I love discovering dishes that have close similarities to a Filipino food item, these dishes that have nearly the same ingredients but prepared in a different way. It always makes me think why it was done differently and how would that slight variation affect the taste of the final dish.
In South East Asia it’s a common phenomenon specially dishes in Singapore, Thailand, Malaysia, Indonesia and the Philippines. Some good examples of these dishes are Assam Pedas Ikan which is nearly similar to the Sinigang na Isda, Cincau to Sago Gulaman, Kuih Kodok to Maruya and this post called Cucur Udang which is similar to Ukoy.

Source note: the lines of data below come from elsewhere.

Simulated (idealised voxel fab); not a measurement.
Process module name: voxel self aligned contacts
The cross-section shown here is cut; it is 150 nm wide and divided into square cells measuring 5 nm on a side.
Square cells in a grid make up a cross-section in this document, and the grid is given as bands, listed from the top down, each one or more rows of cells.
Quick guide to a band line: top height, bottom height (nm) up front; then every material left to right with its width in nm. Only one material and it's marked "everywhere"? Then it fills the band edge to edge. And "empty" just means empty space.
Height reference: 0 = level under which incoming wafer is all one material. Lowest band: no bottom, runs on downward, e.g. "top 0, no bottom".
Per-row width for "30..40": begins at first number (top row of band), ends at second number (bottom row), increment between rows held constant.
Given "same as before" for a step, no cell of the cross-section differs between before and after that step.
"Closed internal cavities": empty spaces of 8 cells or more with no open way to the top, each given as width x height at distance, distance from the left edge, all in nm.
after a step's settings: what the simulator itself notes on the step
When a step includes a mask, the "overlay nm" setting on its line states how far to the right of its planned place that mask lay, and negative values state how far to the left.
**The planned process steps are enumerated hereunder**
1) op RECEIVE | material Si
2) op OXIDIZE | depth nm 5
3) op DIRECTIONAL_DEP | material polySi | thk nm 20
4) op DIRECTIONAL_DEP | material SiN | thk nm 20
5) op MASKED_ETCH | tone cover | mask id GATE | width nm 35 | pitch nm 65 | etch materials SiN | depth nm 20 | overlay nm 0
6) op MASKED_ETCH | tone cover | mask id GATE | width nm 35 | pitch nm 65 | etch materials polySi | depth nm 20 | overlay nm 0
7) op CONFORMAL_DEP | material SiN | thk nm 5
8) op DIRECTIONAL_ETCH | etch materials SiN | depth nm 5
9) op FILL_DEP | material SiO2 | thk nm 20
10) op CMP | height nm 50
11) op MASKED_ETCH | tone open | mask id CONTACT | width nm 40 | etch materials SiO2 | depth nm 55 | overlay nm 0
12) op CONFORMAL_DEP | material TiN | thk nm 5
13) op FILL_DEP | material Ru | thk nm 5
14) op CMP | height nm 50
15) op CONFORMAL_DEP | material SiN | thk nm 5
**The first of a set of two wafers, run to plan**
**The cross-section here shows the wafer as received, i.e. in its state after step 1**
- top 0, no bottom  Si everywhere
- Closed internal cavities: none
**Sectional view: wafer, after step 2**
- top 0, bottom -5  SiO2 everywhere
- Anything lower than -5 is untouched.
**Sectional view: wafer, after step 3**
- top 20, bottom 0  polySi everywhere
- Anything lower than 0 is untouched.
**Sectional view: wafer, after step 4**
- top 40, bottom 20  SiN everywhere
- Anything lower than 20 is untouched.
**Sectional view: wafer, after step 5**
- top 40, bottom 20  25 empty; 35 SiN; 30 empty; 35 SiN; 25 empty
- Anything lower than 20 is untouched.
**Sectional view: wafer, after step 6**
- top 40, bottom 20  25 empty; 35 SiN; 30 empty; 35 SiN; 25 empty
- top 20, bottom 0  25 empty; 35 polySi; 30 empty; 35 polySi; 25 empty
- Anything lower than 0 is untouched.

Cucur Udang like ukoy is a shrimp fritter mixed with other ingredients, the difference is that the Filipinos use squash and the Malaysians use corn and chillies. Another difference is the sauce served together with this fritters, usually in the Philippines we use vinegar as its dip while in Malaysia they use sweet chilli sauce and sometimes peanut sauce. I tried this several times when I was in Malaysia and I love its texture, similar to Ukoy its crispy outside but soft and moist inside. The different textures and flavour you get from corn, onions and chillies adds to the character of the whole dish, best served fresh and consumed on its own. If you love ukoy or any savoury fritter then I don’t find any reason why you would not like this Malaysian treat.
1/2 cup corn kernels
200g shrimps, shelled
1 cup bean sprouts
1 stalk spring onions, chopped
1 red chili, thinly sliced
1 tbsp chopped chives
1 1/2 cups flour
1/2 tsp baking powder
1 cup water
1 tsp chili paste
freshly ground black pepper
Sweet chilli sauce
1. In a mixing bowl combine flour, baking powder, chili paste, salt & water. Mix well until smooth.
2. Add the corn, prawns, bean sprouts, spring onions, chives, chillies and freshly ground black pepper.
3. In a large wok add oil enough for deep frying, then when oil is hot, scoop out a spoonful of the batter then drop in oil. Fry until golden brown.
4. Place in a paper towel lined plate to remove excess oil then serve with sweet chilli sauce or satay sauce.